Not all Laguiole is created equal. There are a number of Laguiole makers, each producing Laguiole ranges that differ in design, quality, colour and of course price.
This page provides guidance on how to select the best Laguiole for your money.
Is Laguiole a brand of cutlery? Is it genuine?
Traditionally, Laguiole refers to a type of knife, i.e. a pocket knife originally produced in the town of Laguiole in the Aveyron region of southern France. In modern times, the word Laguiole has become a generic term to describe a style of cutlery and is not restricted to any one maker, company, brand, trade name, or place of manufacture. As such, there is no real or fake Laguiole; only good and bad.
I already own Laguiole. How can I ensure that what I buy matches?
There are a number of makers that manufacture Laguiole. They all have their own Laguiole designs, styles and qualities. Therefore, if you are matching an existing Laguiole set, it is recommended that any additional sets be purchased from the same Laguiole maker.
Where is Laguiole made?
There are only a handful of makers that actually manufacture in Laguiole. One is called Laguiole en Aubrac. A single piece of Laguiole en Aubrac cutlery, e.g. one knife costs around $200. Such high-end manufacturers also manufacture in other countries.
A Laguiole set that is packaged in France can be labelled as “Made in France”. The item may have been made in France, Hungary, USA, China, Thailand or India and it may be high, medium or low quality. So “Made in France” is not a statement of quality. It simply tells you where the manufacturing was completed. Unlike a Swiss watch which is made to exacting Swiss government imposed standards there are no rules for manufacturing Laguiole.

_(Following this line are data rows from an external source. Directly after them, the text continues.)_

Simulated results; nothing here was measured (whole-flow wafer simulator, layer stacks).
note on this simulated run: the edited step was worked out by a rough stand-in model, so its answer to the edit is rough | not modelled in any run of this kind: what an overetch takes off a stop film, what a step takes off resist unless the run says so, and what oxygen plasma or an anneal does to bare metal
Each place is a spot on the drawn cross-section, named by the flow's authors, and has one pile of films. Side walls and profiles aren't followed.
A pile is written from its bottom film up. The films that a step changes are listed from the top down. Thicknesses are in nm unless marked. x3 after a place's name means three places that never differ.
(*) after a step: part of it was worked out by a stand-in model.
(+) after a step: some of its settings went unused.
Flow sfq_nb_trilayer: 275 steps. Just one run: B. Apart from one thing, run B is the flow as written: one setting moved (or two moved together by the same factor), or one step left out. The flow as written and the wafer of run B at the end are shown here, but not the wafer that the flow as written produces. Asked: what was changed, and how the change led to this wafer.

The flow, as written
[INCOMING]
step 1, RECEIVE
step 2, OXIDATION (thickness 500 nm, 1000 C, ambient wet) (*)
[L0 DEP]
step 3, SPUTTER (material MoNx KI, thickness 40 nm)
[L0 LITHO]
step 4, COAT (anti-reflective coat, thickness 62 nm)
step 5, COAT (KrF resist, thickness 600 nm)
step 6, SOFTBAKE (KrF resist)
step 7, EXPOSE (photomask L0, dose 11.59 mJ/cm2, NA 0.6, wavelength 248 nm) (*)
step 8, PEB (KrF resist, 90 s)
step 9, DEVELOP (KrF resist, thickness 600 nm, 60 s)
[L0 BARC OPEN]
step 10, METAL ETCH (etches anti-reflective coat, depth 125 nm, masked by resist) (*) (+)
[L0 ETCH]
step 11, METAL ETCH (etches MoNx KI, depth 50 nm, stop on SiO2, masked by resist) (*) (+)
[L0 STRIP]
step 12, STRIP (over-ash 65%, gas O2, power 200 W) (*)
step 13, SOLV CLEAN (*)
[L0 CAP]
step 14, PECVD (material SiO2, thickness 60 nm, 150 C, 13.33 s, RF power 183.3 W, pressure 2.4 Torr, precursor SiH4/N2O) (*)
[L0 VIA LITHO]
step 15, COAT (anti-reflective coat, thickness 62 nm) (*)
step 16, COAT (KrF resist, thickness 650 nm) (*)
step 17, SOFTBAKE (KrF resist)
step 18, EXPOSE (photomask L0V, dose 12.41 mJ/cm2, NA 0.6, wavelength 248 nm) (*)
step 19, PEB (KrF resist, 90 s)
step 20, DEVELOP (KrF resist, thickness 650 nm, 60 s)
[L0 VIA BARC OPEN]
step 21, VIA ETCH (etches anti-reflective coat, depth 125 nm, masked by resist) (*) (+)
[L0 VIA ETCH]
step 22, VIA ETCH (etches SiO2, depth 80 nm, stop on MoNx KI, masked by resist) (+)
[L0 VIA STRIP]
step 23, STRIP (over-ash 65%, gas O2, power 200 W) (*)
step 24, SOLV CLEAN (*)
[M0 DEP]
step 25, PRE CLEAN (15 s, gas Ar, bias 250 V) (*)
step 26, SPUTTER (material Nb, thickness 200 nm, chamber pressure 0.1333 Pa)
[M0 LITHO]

The price often reflects the quality.
How do I care for my Laguiole?
Care information should be included with your Laguiole set. If not, check with the Laguiole maker or place of purchase. In general:
Acrylic (ABS) handles
Most ABS handles are dishwasher safe, but care should be taken not to use abrasive or citrus-based dishwashing powders or liquids as these may dull the bright colours. Also avoid using the intensive and pot cycle (hottest) of the dishwasher.
Timber handles must be washed by hand and dried thoroughly. Care should be taken not to use abrasive or citrus-based dishwashing powders or liquids as these may damage the timber handles. These knives are not dishwasher safe.
In some rare cases, the stainless steel components of some cutlery pieces may become discoloured and exhibit a rust-like appearance after being washed in the dishwasher. This is not due to faulty cutlery; rather it is caused by other metal items in the dishwasher or the dishwasher itself. This is known as “electrolysis”. If this occurs, dishwasher manufacturers recommend regular cleaning of the dishwasher with a dishwasher cleaner. They also advise that it is best to start the dishwasher on the pot cycle and then add the cleaner 10 minutes after it starts. It is also recommended that all items be rinsed before placing them in the dishwasher and avoid the use of detergents containing citrus and highly chlorinated water.
The discolouration can be removed with a baking soda / water mix dipped in a cotton rag.
What do I need to consider when buying Laguiole?
As with most purchases, discernment regarding materials, craftsmanship and business practices ensure customer satisfaction.
In the marketplace, Laguiole products come in all levels of quality. The key things to consider when buying Laguiole are described below. If you are uncertain about these, check with the Laguiole maker or place of purchase before you buy.
The price often reflects the quality. Laguiole cutlery priced at under $3 a piece is regarded as sub-standard “picnic-set” quality and should be used infrequently as these pieces end up disintegrating with frequent use.
The thicker the stainless steel the better the quality – it will last longer and resist breaking. Anything below 1.5mm will flex when used and possibly cause the handles to crack. Thicker stainless steel also allows for a deeper mirror-like polish. The recommended stainless steel gauge is 1.8mm or greater. This is similar to the thickness of a house key. The Louis Thiers standard is 2.5mm; the Andre Aubrac standard is 1.8mm.
The bee insignia represents Laguiole and is displayed on each piece of Laguiole cutlery. Bees come in varying styles and sizes. Some may even be laser-etched onto a piece. Many Laguiole items have poor quality bees. This may also indicate that the cutlery itself is poorly made. High quality Laguiole pieces have moulded bees. The Louis Thiers and Andre Aubrac bee is moulded.
It is important that any cutlery used to serve food has passed the TV Rheinland GRAS (FDA) or equivalent food safety test. All Louis Thiers and Andre Aubrac cutlery has passed these food safety tests.
Acrylic (ABS) handles
ABS handles are moulded. There should not be any evidence of the joins of the mould or cracks in the ABS. The join between the ABS handle and the stainless steel blade should be smooth and without gaps.
Being an organic product, the timber handle of each piece of cutlery will be unique. There should however not be any flaws in the timber. The join between the timber handle and the stainless steel blade should be smooth and without gaps.
High quality Laguiole sets come with a full replacement warranty of at least 24 months.